Pursuant to the terms of the Purchase Agreement, the ability of the Company to declare or pay dividends or distributions on, or purchase, redeem or otherwise acquire for consideration, shares of its Junior Stock (as defined below) and Parity Stock (as defined below) will be subject to restrictions, including a restriction against increasing dividends from the last quarterly cash dividend per share $0.185 declared on the Common Stock prior to November 21, 2008. The redemption, purchase or other acquisition of trust preferred securities of the Company or its affiliates also will be restricted. These restrictions will terminate on the earlier of (a) the third anniversary of the date of issuance of the Series A Preferred Stock, (b) the date on which the Series A Preferred Stock has been redeemed in whole; and (c) the date Treasury has transferred all of the Series A Preferred Stock to third parties. In addition, the ability of the Company to declare or pay dividends or distributions on, or repurchase, redeem or otherwise acquire for consideration, shares of its Junior Stock and Parity Stock will be subject to restrictions in the event that the Company fails to declare and pay full dividends (or declare and set aside a sum sufficient for payment thereof) on its Series A Preferred Stock. “Junior Stock” means the Common Stock and any other class or series of stock of the Company the terms of which expressly provide that it ranks junior to the Series A Preferred Stock as to dividend rights and/or rights on liquidation, dissolution or winding up of the Company. “Parity Stock” means any class or series of stock of the Company the terms of which do not expressly provide that such class or series will rank senior or junior to the Series A Preferred Stock as to dividend rights and/or rights on liquidation, dissolution or winding up of the Company (in each case without regard to whether dividends accrue cumulatively or non-cumulatively).

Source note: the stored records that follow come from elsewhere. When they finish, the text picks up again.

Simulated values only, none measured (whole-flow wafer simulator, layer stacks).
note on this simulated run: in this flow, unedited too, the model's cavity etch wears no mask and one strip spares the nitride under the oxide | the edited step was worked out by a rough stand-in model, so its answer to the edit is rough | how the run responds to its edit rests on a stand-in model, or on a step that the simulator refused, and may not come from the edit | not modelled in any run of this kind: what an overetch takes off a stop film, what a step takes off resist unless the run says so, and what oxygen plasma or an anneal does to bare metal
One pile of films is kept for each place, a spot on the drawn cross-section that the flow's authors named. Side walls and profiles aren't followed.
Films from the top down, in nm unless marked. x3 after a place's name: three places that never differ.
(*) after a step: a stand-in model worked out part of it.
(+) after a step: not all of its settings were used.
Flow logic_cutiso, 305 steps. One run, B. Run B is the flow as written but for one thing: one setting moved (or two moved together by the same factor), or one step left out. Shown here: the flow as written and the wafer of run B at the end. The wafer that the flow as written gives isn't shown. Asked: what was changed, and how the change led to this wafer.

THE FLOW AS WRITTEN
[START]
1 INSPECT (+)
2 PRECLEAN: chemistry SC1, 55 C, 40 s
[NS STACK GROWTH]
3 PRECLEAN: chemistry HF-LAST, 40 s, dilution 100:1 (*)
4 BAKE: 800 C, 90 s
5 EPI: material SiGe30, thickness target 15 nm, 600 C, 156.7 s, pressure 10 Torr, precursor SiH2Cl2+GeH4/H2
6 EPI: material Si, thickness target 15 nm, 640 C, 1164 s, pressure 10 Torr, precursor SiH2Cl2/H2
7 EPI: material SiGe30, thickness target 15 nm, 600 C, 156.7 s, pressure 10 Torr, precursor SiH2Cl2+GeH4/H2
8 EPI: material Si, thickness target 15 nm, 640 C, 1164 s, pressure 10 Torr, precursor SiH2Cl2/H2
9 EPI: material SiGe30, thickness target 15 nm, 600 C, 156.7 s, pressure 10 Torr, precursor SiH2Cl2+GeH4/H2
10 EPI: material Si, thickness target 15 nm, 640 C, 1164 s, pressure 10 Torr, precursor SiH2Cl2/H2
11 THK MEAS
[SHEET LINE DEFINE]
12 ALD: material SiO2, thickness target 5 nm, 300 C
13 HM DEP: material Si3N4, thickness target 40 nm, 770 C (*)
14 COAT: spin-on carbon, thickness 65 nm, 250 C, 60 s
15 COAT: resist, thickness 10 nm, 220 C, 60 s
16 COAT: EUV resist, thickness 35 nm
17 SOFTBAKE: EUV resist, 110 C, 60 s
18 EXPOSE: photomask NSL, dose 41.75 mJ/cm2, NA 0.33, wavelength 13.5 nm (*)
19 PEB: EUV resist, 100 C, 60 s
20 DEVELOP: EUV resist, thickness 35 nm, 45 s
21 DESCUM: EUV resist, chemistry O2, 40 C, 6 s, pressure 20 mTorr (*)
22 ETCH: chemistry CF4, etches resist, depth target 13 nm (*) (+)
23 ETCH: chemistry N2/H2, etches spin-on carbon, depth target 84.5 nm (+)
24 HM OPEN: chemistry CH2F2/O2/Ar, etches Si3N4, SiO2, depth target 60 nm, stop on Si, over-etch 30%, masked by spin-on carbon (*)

The Company placed all of the TARP proceeds received in the Bank, which used it to finance, in part, to purchase $40.6 million of residential mortgage backed securities. These securities provide liquidity as needed to meet current and future loan demand.

During 2008 and 2009, market and economic conditions in our industry and in California have declined resulting in increased delinquencies and foreclosures. A number of federal legislative and regulatory initiatives have been enacted to address these conditions. See “Asset Quality” and “How we are Regulated” in Item 1, “Risk Factors” in Item 1A and Management’s Discussion and Analysis in Item 7.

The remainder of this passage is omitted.